Growth of powers of symmetric subsets in a finite group

Let $$G$$ be a finite group, and let $$A$$ be a symmetric subset of $$G$$ containing the identity (i.e., $$A^{-1}=A$$ and $$1\in A$$). Then the powers of $$A$$ will form a chain $$A\subsetneq A^2\subsetneq A^3\subsetneq\cdots\subsetneq A^d=\langle A\rangle$$.

It turns out that if $$A$$ is large, then $$d$$ must be small. But how small? That is my question (formulated precisely at the end).

For example, the following lemma is a slight modification of Lemma 2.1 in this paper of Eberhard.

Lemma. If $$(r+1)\lvert A\rvert>\lvert G\rvert$$, then $$d\leq3r-1$$.

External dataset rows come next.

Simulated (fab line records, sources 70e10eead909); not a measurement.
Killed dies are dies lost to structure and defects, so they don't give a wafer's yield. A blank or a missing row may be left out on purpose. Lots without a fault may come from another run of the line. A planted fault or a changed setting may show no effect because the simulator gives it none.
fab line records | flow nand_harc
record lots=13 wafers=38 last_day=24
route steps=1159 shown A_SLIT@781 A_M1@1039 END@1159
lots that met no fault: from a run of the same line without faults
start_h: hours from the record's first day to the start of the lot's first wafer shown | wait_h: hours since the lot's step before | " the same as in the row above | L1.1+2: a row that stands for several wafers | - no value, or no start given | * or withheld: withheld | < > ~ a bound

Proof. If $$d\geq3r$$, then we can find $$g_i\in A^{3i}\setminus A^{3i-1}$$ for $$i=1,\ldots,r$$. Then $$g_iA\subseteq A^{3i+1}\setminus A^{3i-2}$$, so $$A,g_1A,\ldots,g_rA$$ are disjoint subsets of $$G$$ each of size $$\lvert A\rvert$$, so $$(r+1)\lvert A\rvert\leq\lvert G\rvert$$. $$\square$$

But this lemma is not optimal. The proof finds two translates of $$A$$ inside $$A^4$$, but it is actually possible to find two translates of $$A$$ inside $$A^3$$. This gives a bound of $$3r-2$$.

Lemma. If $$r\geq2$$ and $$(r+1)\lvert A\rvert>\lvert G\rvert$$, then $$d\leq3r-2$$.

Proof. If $$d\geq3r-1$$, then we can find $$g_i\in A^{3i-1}\setminus A^{3i-2}$$ for $$i=2,\ldots,r$$. Then $$g_iA\subseteq A^{3i}\setminus A^{3i-3}$$. Since $$d>2$$, we can find $$g_0\in A$$ such that $$g_0A^2\neq A^2$$. Pick $$g_1\in A^2\setminus g_0A^2$$. Then $$g_1A$$ and $$g_2A$$ are disjoint translates of $$A$$ inside $$A^3$$. Then $$g_0A,g_1A,g_2A,\ldots,g_rA$$ are disjoint subsets of $$G$$ each of size $$\lvert A\rvert$$, so $$(r+1)\lvert A\rvert\leq\lvert G\rvert$$. $$\square$$

If $$k\lvert A\rvert>\lvert G\rvert$$, what is the optimal upper bound on $$d$$ in terms of $$k$$?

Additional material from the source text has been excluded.